At its core, this cut highlights the tension between the Fed’s dual mandate. On one side, consumer prices are still climbing at roughly 2.9 percent, and tariffs on imported goods threaten to push costs even higher. Some economists warn of stagflation if the Fed eases too quickly while inflation lingers. On the other side, Powell emphasized that job creation is slowing to a pace barely sufficient to keep unemployment from rising. CNBC analysts underscored that a few more weak months could push joblessness above 4.5 percent (CNBC, Sept. 17, 2025). In this light, the Fed chose to lean toward protecting employment even at the cost of temporarily tolerating higher inflation.
The decision was not unanimous. Newly appointed Governor Stephen Miran dissented, pressing for a half-point cut. Politico reports that his position reflects both his own dovish views and the political context of a White House eager for faster growth. The split highlights a broader concern: the perception of political pressure on the central bank. NPR pointed out that tensions have escalated since the administration attempted to sideline Governor Lisa Cook, raising questions about whether the Fed can maintain its credibility as an independent institution.
Markets reacted with the volatility one might expect. Stocks initially surged on the promise of cheaper credit but later pulled back, while Treasury yields drifted lower. Morgan Stanley now forecasts four consecutive quarter-point cuts, betting that Powell will move more aggressively than he currently projects. Many small businesses are locked in debt during the high-rate years of 2023 and 2024, and those obligations will not suddenly become cheaper. The benefits of easing may therefore take time to filter through the economy.
The risks of this policy are clear. Lowering rates while inflation is still above target risks eroding the Fed’s credibility. Powell is making a “credibility gamble,” betting that inflationary expectations will remain anchored even as policy loosens. Unfortunately, if layoffs accelerate, the Fed may be forced into a cutting cycle sharper than planned, reinforcing the sense that it is behind the curve.
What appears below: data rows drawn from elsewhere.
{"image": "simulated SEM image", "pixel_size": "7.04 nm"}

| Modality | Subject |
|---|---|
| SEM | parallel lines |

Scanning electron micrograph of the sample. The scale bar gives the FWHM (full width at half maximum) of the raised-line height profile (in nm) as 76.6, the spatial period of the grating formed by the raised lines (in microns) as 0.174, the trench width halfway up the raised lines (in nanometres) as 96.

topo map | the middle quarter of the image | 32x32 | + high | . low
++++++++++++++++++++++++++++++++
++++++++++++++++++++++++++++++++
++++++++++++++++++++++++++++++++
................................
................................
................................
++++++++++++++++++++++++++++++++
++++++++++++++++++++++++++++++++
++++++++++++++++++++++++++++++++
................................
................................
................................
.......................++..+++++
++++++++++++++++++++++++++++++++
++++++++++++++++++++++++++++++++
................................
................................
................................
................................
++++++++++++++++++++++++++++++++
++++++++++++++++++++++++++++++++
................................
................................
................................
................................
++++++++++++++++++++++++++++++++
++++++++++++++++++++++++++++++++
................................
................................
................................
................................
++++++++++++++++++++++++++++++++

Still, Powell insists that the Fed remains guided by data, not politics or market pressure. In this sense, the September cut should be seen less as a surrender to inflation than as a cautious attempt to preempt recessionary dynamics. Whether it proves successful will depend on the next several months of labor and inflation data. For now, the Fed is walking one of the narrowest tightropes in its modern history—trying to defend jobs without losing the fight against prices.